Before Half-Life, most first person shooters of the time were just run and gun and find the way out of the maze of the level. Half-Life threw that concept out and set a new level for future FPS's to meet.
Set in the Black Mesa underground research facility in the New Mexico desert the player takes the role of Dr. Gordon Freeman, a MIT graduate in theoretical physics, who is helping do research on teleportation but one experiment goes wrong and opens a portal to another planet whose inhabitants attack and try taking over the facility. All the while, Gordon Freeman’s goal is close the portal and escape alive.
Gameplay is standard fair for a FPS, the player has weapons to shoot and gains a better arsenal as the game progresses. But what set Half-Life apart from all the other games of the time was that Half-Life integrated a thorough storyline that unfolded just as if the player was actually there.

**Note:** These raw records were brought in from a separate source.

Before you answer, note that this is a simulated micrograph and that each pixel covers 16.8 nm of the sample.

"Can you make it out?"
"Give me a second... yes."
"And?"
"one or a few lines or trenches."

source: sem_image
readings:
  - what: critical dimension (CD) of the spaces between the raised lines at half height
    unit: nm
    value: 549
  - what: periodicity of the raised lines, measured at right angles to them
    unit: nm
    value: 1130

The graphics look blocky by today's standards but was a graphical powerhouse back in 1998 with clear faces of the NPC’s and moving mouths during dialogue all in real time with the game’s engine.
Sound in the game is sparse to convey the idea that the player is stuck in a underground facility but some music is heard during boss or major actions scenes and are quite memorable because of the situations.
In the end Half-Life was a major release that no one saw coming and changed the way other FPS’s, and some other game genres, were made and told stories.